The Boy Covered In Soot ; A Story About Racism

Throughout 5 years of my life as a med student, 4 years of them consisted of my staying on-campus rather than off-campus.

During my 4th year, one of my housemates was a very attractive Zimbabwean girl. She looked just like any other Zimbabwean girl; dark skinned with startlingly white perfect  row of teeth and a very engaging smile.

We did not have much in common except for one thing; both of us were used to being stared at for being different. I was stared at because I wore the hijab in a society where they dress to reveal. She was stared at simply because of her different skin tone..a black.

One day we were both in the Edwards Hall kitchen, and feeling too awkward to be in the same space without AT LEAST making some small talk (I hate small talk because I am very bad at it), we talked about how it felt to be different from the society.

We talked about how we got stared at a lot and sometimes wished these white people would stop staring. I could feel eyes of the passersby boring into my bones as I crossed the street. Let’s not even get into the shouting “Hey towel head.” (Patutkah tudung aku yang cun dan penuh manik ni disamakan dengan tuala? Iys, tak patut!).

Then we jokingly said, “Next time we get stared at, let’s just pretend they are staring at our excessive beauty. Hahah.”

Then she told me about the story of her nephew. Her nephew had just started school at that time. Still a kid, who is not supposed to be initiated to cruelty and racism. But in Australia, there are certain things that you cannot escape.

You don’t get much staring in the street of Sydney and Melbourne; a more urban area in which globalization is kicking and thriving. But the more rural you get, the more anglo-saxon it becomes and  they are not used to foreigners.

Now, back to her nephew. Her nephew is a very cute little boy. Dark skinned, big round eyes, short curly hair and in possession of such engaging contagious smile. In short, he is adorable.  Utterly so!

But at school, people don’t notice that big round eyes that can melt the heart. They don’t notice the strong white teeth that so characterizes the African people. All they see is the skin color.

Which is such a shame!

The white kids at school do not befriend her nephew much. They thought all the darkness in that skin is DIRT!

Can you imagine?

And then she told me how sad her nephew was at first. But one day, her nephew got into a fight with a white kid… and then they somehow became the best of friends.

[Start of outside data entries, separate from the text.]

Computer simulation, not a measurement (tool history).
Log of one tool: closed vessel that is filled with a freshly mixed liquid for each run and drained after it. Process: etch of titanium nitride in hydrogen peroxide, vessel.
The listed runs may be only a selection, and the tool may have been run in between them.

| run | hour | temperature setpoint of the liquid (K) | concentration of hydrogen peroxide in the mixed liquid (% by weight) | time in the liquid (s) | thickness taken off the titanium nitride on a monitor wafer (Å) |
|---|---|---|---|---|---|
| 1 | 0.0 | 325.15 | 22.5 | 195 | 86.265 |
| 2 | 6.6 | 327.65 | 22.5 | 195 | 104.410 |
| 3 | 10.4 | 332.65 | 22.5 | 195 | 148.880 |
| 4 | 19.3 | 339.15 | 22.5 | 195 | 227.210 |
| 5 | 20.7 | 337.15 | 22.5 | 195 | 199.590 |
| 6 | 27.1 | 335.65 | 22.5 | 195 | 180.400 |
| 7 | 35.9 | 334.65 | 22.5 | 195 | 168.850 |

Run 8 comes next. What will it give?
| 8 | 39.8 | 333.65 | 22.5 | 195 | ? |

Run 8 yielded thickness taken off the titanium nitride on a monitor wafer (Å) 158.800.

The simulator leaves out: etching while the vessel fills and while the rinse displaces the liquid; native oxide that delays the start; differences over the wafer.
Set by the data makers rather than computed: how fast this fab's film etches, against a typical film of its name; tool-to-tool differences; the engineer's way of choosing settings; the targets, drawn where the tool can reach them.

Ah, dear readers, that is just the sort of story that I love.

So, I decided to write a story just like that. I sat down one day and wrote and wrote and wrote. I wanted to show that short story to my housemate but I never got around to doing it.  I named that story; The Boy Covered In Soot.

Tonight, as I was cleaning up my files, I came across that story that I wrote a few years ago.  I decided to share the story H.E.R.E…maybe one day my housemate will stumble across my blog and I can finally let her know how much the story of her nephew inspired me.

P/S:

I told my housemate that the first Muadzin (the caller to prayer) in Islam is a black man named Bilal Bin Rabah. Just to let her know that as far as I am concerned, no true Muslim can ever justify RACISM.  She was suitably impressed. “Come to a Muslim country, there will be no staring. Any staring done must REALLY be because of your beauty and you will not have to wonder why.” 

Don’t make a liar out of me, please. Stop staring and treat foreigners respectfully. We are all human beings.